On Sun, 09 Sep 2007 20:57:17 +0530, Rony ronbillypop@yahoo.co.uk said:
Pradeepto Bhattacharya wrote:
Hi,
On 9/9/07, Rony ronbillypop@yahoo.co.uk wrote:
Its not KDE4. Its the one for Kubuntu 6.10. The KDE is 3.5.5 and KSpread 1.5.2.
Check the latest release, though I doubt 1.6 is available for Dapper. If you are brave enough, download the tarball and build it. Or try it on Fiesty or Gutsy. I am assuming one of those two will have 1.6.x. Actually 1.6.2 should be available for Fiesty and 1.6.3 is available for Gutsy. Try those if you can, check if you can reproduce the issue and if so submit a bug report ... oh wait ... it should not have bugs right?
I don't have Gutsy or Fiesty loaded.
It should not have any bugs.
This is the most hilarious statement ever! What is this? Utopia? Please do show me a software ( free or non-free ) without any bugs. I wonder why they ever create bugzilla or trac or any bug tracking software. And btw, unknown bugs *are* bugs.
It is not hilarious when M$ Office multi-user license will be procured, in the new machines that will be supplied, due to the critical nature of the work.
And you think microsoft products are bug free? there are not Tuesday patch application marathons? I think that the mismatch between your expectations and reality might indeed be the cause of merriment in many.
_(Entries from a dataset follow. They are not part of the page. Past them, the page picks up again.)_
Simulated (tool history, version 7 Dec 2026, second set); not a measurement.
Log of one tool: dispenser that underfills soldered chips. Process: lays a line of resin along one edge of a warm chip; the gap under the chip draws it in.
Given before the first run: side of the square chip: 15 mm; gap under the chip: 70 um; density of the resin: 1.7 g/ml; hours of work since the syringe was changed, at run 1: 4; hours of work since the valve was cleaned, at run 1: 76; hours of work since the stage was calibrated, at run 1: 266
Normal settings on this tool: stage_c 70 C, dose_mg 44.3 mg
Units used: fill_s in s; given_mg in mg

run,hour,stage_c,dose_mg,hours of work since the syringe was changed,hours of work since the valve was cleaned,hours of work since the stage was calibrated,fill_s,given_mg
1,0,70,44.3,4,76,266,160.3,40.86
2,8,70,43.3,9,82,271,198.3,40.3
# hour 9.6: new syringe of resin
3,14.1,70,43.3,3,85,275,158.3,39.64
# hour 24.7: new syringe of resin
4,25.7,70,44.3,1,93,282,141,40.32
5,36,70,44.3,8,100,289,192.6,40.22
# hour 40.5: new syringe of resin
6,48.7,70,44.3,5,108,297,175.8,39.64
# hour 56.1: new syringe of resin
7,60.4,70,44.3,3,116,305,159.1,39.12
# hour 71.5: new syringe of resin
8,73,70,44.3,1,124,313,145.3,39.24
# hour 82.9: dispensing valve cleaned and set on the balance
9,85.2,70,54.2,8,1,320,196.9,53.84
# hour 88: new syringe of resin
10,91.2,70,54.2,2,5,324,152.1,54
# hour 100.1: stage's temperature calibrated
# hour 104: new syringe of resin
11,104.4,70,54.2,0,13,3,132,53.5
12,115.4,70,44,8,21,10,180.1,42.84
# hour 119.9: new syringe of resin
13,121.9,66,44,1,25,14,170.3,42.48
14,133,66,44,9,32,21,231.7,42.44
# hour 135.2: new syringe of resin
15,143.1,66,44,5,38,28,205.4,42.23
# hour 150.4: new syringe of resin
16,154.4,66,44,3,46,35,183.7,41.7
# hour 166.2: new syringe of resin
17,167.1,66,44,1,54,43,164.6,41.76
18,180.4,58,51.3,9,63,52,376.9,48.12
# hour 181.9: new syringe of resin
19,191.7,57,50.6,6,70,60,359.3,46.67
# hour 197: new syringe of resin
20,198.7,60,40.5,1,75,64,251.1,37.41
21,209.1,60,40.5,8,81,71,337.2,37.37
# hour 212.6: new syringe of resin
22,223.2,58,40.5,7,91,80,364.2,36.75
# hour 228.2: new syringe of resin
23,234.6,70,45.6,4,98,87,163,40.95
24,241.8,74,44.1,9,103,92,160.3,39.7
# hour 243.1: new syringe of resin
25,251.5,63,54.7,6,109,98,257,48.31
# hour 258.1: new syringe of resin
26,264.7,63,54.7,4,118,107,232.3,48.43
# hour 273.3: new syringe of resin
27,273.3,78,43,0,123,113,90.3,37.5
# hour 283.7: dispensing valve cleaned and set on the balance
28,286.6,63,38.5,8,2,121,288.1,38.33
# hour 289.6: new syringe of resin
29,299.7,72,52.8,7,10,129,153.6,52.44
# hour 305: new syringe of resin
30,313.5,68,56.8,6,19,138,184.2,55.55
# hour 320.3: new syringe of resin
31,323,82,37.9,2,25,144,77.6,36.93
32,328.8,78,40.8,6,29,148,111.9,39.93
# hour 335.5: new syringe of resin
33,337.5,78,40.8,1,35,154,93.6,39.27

I don't expect buggy packages to be available on repos even after newer versions are out.
*Shrug*. Again, your expectations do not seem to match reality as it exists. Packages on repos are often unchanged, unless there is a security bug, in which case, _other_, newer packages are added to the security site.
Package updates happen when people move to do the work. I have often found that sometimes the person doing the work needs to be oneself; and then feeding back the work to the community makes it all go around.
BTW, most M$ users who use non-licensed copies, are using software copies that are quite some years old, they have no access to updates, yet they hardly find any problems or bugs in their software and are happily using them.
Err, I guess then there is no point for them to move to anything else, is there?. All these stories I read about botnets now containing several millions of machines must be all irrelevant, somehow.